This actually addresses #601, though not via any of the remediations recommended in that issue.

rearden-steel · 2019-05-29T17:03:11Z

I've also experienced this issue.
@sgotti why wal_keep_segments is hard-coded to such small value as 8 and can I increase it manually in code as a temporary workaround of this problem?

Widerstehen · 2019-06-05T06:42:36Z

wal_keep_segments

how to change wal_keep_segments？

lawrencejones · 2019-06-05T08:35:25Z

Hey @rearden-steel @frank111, I'm not sure how this is related to the wal keep segments GUC? This change is about recovering from forked timelines rather than having insufficient wal to perform a recovery.

can I increase it manually in code

We've done so in our stolon fork as we also needed a higher value than 8. It's safe to do so, but I'd recommend pushing #591 so we can get this solved for everyone.

sgotti · 2019-06-07T12:08:55Z

tests/integration/ha_test.go

+	// take hours to recover when pg_rewind is <1m. Here we verify that the keeper
+	// successfully recovered the forked timeline via a rewind rather than basebackup.
+	if usePgrewind {
+		output := standbys[1].ReadOutput()


This should already be covered by using Expect (see config_test.go)

sgotti · 2019-06-07T12:09:03Z

tests/integration/utils.go

@@ -253,7 +255,9 @@ func (p *Process) start() error {
 	go func() {
 		scanner := bufio.NewScanner(pr)
 		for scanner.Scan() {
-			p.t.Logf("[%s %s]: %s", p.name, p.uid, scanner.Text())


This should already be covered by using Expect (see config_test.go)
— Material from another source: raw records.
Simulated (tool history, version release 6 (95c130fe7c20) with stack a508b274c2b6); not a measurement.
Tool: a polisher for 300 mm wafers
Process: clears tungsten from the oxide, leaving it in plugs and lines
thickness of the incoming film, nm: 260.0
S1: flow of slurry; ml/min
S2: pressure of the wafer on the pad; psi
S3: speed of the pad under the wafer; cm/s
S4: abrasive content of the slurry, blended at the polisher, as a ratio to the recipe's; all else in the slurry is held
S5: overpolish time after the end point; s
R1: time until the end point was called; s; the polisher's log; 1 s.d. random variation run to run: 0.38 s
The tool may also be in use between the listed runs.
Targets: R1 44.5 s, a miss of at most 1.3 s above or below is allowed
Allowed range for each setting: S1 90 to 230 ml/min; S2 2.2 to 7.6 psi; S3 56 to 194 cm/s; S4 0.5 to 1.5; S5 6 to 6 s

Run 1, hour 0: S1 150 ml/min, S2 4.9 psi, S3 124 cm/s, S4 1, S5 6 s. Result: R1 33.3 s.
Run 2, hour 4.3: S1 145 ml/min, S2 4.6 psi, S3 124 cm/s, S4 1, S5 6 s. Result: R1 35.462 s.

Hey @sgotti I'm struggling to figure out how to use the expect interface to try matching against what I need here.

I need to verify that this string occurs after a particular place in the code (so flush the buffer, then run the assertion) and I need to perform multiple assertions for several strings that may appear out of order.

Can you help me figure out how to do this with Expect?

Figured this out actually, thanks!

rearden-steel · 2019-06-11T11:50:57Z

Hey @lawrencejones!
Is there any chance to make the requested changes?
We experience issues which should be fixed with this PR.

lawrencejones · 2019-06-11T13:13:11Z

Hey @rearden-steel, I'm.midway through making this work. It needs integration tests which are what I've been working on, and to provide a configurable variable that enables/disables checkpointing.

I'm out at a conference today/tomorrow but this is right on my to-do list come Thursday. I'm going to push the WIP changes now so you can see them, and caveat this update by saying I'm explicitly ignoring Simone's advice until I've got the tests working (at which point I'll action them).

lawrencejones · 2019-06-11T13:17:53Z

From where I got to last time, it's difficult to simulate a Postgres that takes a while to checkpoint after a promotion. While pg_ctl promote won't force a synchronous checkpoint it will schedule one, and in the test databases that scheduled checkpoint is almost instantaneous leading to the controlfile being updated immediately.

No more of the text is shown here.